Every time I think about the current state of my relationship with running, I go straight to Ross and Rachel. I mentioned last week that I had decided not to train for our local spring half-marathon. I mentioned very briefly that I was struggling with running. But I think I want to talk about it a little more.
For the last several years, running has been my power. Running fed me - physically, socially, emotionally, and financially to some degree. Running was my sweet spot. Where I felt at home. Where I could go when nothing else made sense.
But as I lost focus on my health over the last year, my running suffered. I backed out of a fall marathon. I suffered through a fall half. I wasn't able to hit my old paces or my old distances.
Something that for so long gave me energy was instead sucking it from me.
Something that gave me strength became my weakness.
But I was stubborn. And for months, I ran unhappy. I often cried in the shower after runs because I was so disappointed in all of it. And it was terrible.

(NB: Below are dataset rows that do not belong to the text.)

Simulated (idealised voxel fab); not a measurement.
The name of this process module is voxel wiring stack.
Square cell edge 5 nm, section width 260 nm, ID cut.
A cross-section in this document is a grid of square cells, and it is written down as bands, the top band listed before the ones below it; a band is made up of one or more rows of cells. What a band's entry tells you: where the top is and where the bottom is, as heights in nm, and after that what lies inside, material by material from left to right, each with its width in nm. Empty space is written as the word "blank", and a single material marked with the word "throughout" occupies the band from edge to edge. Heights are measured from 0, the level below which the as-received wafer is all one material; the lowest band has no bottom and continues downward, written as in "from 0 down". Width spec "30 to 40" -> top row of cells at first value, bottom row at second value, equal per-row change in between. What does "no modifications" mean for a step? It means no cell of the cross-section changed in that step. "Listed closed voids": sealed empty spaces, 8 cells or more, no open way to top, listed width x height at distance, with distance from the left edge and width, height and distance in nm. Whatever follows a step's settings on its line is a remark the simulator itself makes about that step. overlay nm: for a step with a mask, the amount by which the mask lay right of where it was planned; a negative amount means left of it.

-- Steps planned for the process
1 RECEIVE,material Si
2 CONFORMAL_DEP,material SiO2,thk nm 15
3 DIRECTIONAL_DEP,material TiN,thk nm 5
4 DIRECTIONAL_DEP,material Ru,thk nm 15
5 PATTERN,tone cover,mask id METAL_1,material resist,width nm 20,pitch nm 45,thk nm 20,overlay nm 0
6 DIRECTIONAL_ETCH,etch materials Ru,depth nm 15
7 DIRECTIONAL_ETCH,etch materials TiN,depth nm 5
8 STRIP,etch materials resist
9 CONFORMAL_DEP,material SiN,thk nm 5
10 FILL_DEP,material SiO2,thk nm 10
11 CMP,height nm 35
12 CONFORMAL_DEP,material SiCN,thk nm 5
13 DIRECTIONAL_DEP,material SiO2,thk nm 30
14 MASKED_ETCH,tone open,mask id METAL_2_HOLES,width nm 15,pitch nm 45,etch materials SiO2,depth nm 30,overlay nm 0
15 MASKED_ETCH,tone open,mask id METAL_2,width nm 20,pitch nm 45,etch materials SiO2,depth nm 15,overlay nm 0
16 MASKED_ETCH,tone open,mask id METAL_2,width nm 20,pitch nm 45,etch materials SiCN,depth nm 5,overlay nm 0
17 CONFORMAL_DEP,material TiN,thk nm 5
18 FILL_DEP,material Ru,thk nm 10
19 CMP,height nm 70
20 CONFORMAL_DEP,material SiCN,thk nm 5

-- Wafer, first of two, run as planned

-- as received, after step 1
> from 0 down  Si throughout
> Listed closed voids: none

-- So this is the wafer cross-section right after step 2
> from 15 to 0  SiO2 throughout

Two weeks ago, I decided I was done. I was struggling on a 3 mile run. And I was just done. I went home and sent a few emails to prepare for my decision to not run the half-marathon. (I was pacing the race.) The weight lifted off of me was amazing.
I don't think that running is gone from my life. At all. I have three cardio workouts a week and my intention (weather-permitting) is for a minimum of one but preferably two of those to be runs. But runs where I don't look at my Garmin or even leave it at home. Runs for the sake of running, not for distance or pace. Just runs.
I have no training plan. I have no race. I am just running.
This past Saturday, I met my typical running friends for a run. My girls and Nathan went off in one direction and I went the other. I ran a mile to a hill I have always hated. I did hill sprints (my workout plan called for intervals). And then I ran back. It was an out-of-season beautiful day. I was feeling strong. So I just kept running. I don't know what my pace was. All I know is that I ran HARD on those hill sprints. I didn't walk as much as I have been. And it felt fantastic.
I know I will get back to running. I know that I will be a fantastic runner again. I know I am building the best runner that I have ever been.
I am not done running. We are just on a break.